Friday, January 22, 2016

The Public Eye (1992)

WHO: This film was shot by cinematographer Peter Suschitsky. who was the Director of Photography on The Empire Strikes Back as well as on films for Peter Watkins, Tim Burton and M. Night Shyamalan, but who is probably best-known as David Cronenberg's regular cinematographer since Dead Ringers in 1988.

WHAT: I haven't seen this film, beyond a few short clips and enough of the uncharacteristically monochromatic opening credits, which feature photographs by Arthur Fellig a.k.a. WeeGee, the renowned New York photographer of the 1930s-1960s.  Joe Pesci plays a character based heavily on Fellig/WeeGee. I recently spoke to Eddie Muller, who programmed this film as part of tonight's Noir City festival opening. and had this to say about it:
I'm not gonna say that it's a modern classic or anything like that but there are parts of it that are absolutely spectacular. Mostly the stuff that captures WeeGee at work. That's what is just fabulous. Where he's driving around New York to Mark Isham's score, and he's finding things to photograph. It also fits the theme of this festival perfectly because it's about a newspaper photographer who believes he's creating art. There's a gimmicky crime plot and all this nonsense with Barbara Hershey being threatened by these gangsters, but that's just defined to follow this other thread which is about the difficulties he has having people take his work seriously as art.
WHERE/WHEN: Screens tonight only at the Castro Theatre at 9:30 PM.

WHY: The "theme of this festival" Mr. Muller speaks of above is "The Art of Darkness", this year's organizing principle for Noir City, providing excuses to show two dozen films about morally questionable painters, writers, curators, dancers, musicians and filmmakers as well as photographers. Although Muller makes a strong case for photography as a particularly cinematic artistic medium in an excellent, brand-new podcast interview on the Cinephiliacs which touches on several of the same topics as my own just-published Keyframe Daily interview article with him: film restoration, his days as a student in George Kuchar's San Francisco Art Institute class, etc. Muller gives a great interview, and since quite a bit of what we discussed didn't fit into my Keyframe article, I plan to publish more excerpts from our talk over the next several days as Noir City unfolds. Stay tuned.

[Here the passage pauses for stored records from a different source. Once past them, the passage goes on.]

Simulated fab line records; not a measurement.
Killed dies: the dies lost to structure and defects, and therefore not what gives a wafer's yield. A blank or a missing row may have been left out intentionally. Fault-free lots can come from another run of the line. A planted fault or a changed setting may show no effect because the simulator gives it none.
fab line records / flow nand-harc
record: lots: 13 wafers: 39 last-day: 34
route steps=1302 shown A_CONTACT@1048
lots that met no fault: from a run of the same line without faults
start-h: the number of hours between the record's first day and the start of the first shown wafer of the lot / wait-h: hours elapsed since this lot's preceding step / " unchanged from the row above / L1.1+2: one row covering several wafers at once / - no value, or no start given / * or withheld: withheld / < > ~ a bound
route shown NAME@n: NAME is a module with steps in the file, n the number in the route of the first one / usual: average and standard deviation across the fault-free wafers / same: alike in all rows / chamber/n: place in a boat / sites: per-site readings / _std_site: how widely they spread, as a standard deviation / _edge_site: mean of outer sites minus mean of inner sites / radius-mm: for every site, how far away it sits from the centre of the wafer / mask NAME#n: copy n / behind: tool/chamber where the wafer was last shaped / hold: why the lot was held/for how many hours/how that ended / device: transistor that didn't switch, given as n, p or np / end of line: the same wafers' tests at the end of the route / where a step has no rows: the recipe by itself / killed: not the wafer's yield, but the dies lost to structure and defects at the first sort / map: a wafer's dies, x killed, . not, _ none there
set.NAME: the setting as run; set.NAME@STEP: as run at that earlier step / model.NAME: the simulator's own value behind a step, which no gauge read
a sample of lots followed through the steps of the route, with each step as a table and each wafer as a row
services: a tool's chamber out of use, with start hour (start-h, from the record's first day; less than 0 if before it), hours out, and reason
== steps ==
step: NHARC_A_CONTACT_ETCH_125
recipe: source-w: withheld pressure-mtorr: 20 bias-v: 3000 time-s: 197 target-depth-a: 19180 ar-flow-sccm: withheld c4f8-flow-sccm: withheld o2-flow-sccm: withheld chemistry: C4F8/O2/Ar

I'm excited to see The Public Eye tonight, although I wouldn't be surprised if a number of Noir City diehards are feeling more skeptical about the festival's first-ever full-color opening night double-bill (and closing day, come to think of it) and might be tempted to skip tonight in order to catch the Stanford Theatre's weekend presentations of Casablanca and Gilda in 35mm, or the Rafael's 35mm showings of (non-noir, but a big-screen must see) Foreign Film Oscar frontrunner Son Of Saul, which after Sunday is expected to screen digitally, as it's showing in every other Frisco Bay cinema despite its director's preference for 35mm presentation (which I agree with, especially for the format's tendency to exacerbate the disorientation of the opening moments). Because you don't want to miss anything screening Noir City on Saturday or Sunday, right? Especially not Saturday night's international noir showcase. But I'm lucky to have seen Casablanca, Gilda and Son of Saul in 35mm, twice apiece, so I'm ready, willing and able to start following Muller's art theme at the beginning and, hopefully, do my best to follow it to the end next weekend when it closes with 1960s photographic subversions Peeping Tom and Blow Up.

HOW: The Public Eye screens on a double-bill with Alfred Hitchcock's masterpiece Rear Window. The Public Eye will screen from a 35mm print. I'm not certain about Rear Window's format.



1 comment:

  1. I love your site. Eddie Muller's writings and his film commentaries are golden. He has done so much for Noir in it's many forms. Good job Mr. Darr.